Technical director Wolfgang Bengel, who works at a German biomass company called the BMP Biomasse Projekt, saw a business opportunity in solving the brewery grain waste headache. He reasoned that the leftover grain could be used to create steam and biogas, which would provide energy for the breweries, cheapening energy costs, as well as the costs of transporting grain to farms.
Bengel claims that he successfully treated the residue from rice and sugar cane in boilers with atmospheric fluidized bed combustion systems to produce energy in China and Thailand. Bengel also believes that a similar process could be developed for the breweries’ spent wet grain. Water would first have to be removed from the wet spent grain, then the grain would have to be dried and burned to produce energy. “Beer-making is energy intensive — you boil stuff, use hot water and steam, and then use electric energy for cooling — so if you recover more than 50 percent of your own energy costs from the spent grain that’s a big saving,” says Bengel.
BMP finally turned to business partner and German biogas plant specialist INNOVAS, which the company had already worked with in China, to help develop the method as a EUREKA project. Germany's BISANZ, which works on engineering projects, was additionally enlisted, as was Slovakian partner Adato, which designs boilers. By chance, BISANZ had been working on a boiler plant for a waste management company that entered bankruptcy with assets being sold. The partners decided to buy the unwanted plant and adapt the equipment to the process of burning spent grain.
Researchers had to add extra cleaning and filtering equipment to the combustion equipment bought. There are extremely high European standards for combustion, and the team had to extend the research timetable as its initial burning tests failed to meet requirements. “We had more than 50 to 60 test periods of burning mixtures of spent grain,” according to Bengel.

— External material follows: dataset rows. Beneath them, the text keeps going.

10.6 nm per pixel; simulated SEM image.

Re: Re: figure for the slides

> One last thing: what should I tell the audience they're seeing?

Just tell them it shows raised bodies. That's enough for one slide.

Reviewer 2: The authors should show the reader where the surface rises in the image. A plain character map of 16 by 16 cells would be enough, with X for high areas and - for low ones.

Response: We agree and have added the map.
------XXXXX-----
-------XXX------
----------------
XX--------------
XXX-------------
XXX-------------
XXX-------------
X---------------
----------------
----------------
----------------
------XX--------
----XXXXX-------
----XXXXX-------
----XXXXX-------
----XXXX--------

The partners managed to refine the process in order to meet requirements. They also say that they perfected the anaerobic treatment of brewery wastewater, thereby producing a complete system for breweries to treat their complete waste stream, wet spent grain and wastewater. One of Germany’s environmental protection agencies — TÜV Rheinland — certified the burning process as up to standard.
Breweries signing up could become greener breweries, creating their own energy, and cutting down on lorries traveling to and from factories. “Out of 100,000 tons of wet spent grain, you have 2,000 tons or even less of ashes,” says Bengel.